# Home Media Steaming on the Hopper System



## aikoentp (Jul 20, 2014)

I have read several questions on which codec works best. I am using a SYOLOGY 212j as my media server. I am using ANY VIDEO CONVERTER ULTIMATE to convert video files. It can be found on TORRENTZ. Using the DVD NTSB MOVIE setting allows for hoppers and joeys to play media with no freezing or pixeling. There are several conversion programs available and I've tried many. Also I've tried MP4, PS3 and several other conversion codecs, but DVD NTSB MOVIE works perfect. the draw back is obvious, you have to convert your video to place in whatever you are using to stream video. Hope this helps. It would be nice if Dish added all codecs to the software, but until then try the above.


----------



## Jaspear (May 16, 2004)

I use a Synology 211j. I routinely watch .264 mkv video without problems on my Hopper. no need to convert.


----------



## aikoentp (Jul 20, 2014)

MKV and mp4 sometime stutter and pixel, could just be the files though. I download using the SYNOLOGY then usually convert.


----------



## karlegas (Jul 21, 2014)

Only for specify the MKV is a container inside could be a avi or mp4 file. I think the MPG is other format to try. I have a NAS and I will installed tomorrow I will test the streaming in the Hopper too.


----------



## Jaspear (May 16, 2004)

karlegas said:


> Only for specify the MKV is a container inside could be a avi or mp4 file. I think the MPG is other format to try. I have a NAS and I will installed tomorrow I will test the streaming in the Hopper too.
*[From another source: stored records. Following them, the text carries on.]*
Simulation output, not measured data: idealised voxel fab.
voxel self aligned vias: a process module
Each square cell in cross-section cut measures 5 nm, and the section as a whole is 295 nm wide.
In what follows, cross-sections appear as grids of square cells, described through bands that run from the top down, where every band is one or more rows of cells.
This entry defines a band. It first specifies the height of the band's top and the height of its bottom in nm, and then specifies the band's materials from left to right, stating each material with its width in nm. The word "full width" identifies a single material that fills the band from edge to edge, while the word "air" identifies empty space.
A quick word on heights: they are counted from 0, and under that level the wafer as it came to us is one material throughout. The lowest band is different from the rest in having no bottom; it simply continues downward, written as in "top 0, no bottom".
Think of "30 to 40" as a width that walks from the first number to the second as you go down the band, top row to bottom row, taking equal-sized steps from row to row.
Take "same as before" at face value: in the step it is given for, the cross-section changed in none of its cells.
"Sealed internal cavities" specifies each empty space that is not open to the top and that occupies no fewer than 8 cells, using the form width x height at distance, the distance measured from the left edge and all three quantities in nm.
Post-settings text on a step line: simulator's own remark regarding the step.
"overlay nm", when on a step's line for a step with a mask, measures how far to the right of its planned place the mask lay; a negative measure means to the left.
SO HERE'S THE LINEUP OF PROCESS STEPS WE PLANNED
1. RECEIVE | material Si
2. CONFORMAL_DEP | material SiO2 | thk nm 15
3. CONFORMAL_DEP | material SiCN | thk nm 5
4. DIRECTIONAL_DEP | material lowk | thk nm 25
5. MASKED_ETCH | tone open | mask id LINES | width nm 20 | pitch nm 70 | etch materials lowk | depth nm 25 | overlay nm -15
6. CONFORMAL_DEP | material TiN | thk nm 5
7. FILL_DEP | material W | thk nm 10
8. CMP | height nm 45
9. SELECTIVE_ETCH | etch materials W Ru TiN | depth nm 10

MKV is a container. I've have no problems streaming mp4, flv or H264 to the hopper. My only complaint with Hopper streaming is the inability to view subtitles on files that contain them.


----------



## scottchez (Feb 4, 2003)

I use PlayOn. It works every time. I can even book mark live TV feeds on web pages to play on Dish. 
For example, if I want to watch local new from an other City it can do that via their web page.
It can also plan all Video from my Hard Drive.
Down side is Playon cost way to much.


----------



## karlegas (Jul 21, 2014)

I tested my NAS from QNAP and Hopper detects all the streaming servers that I have (Plex, Twonky and TVmobili) maybe you can install one in your Synology to avoid convert the movies


----------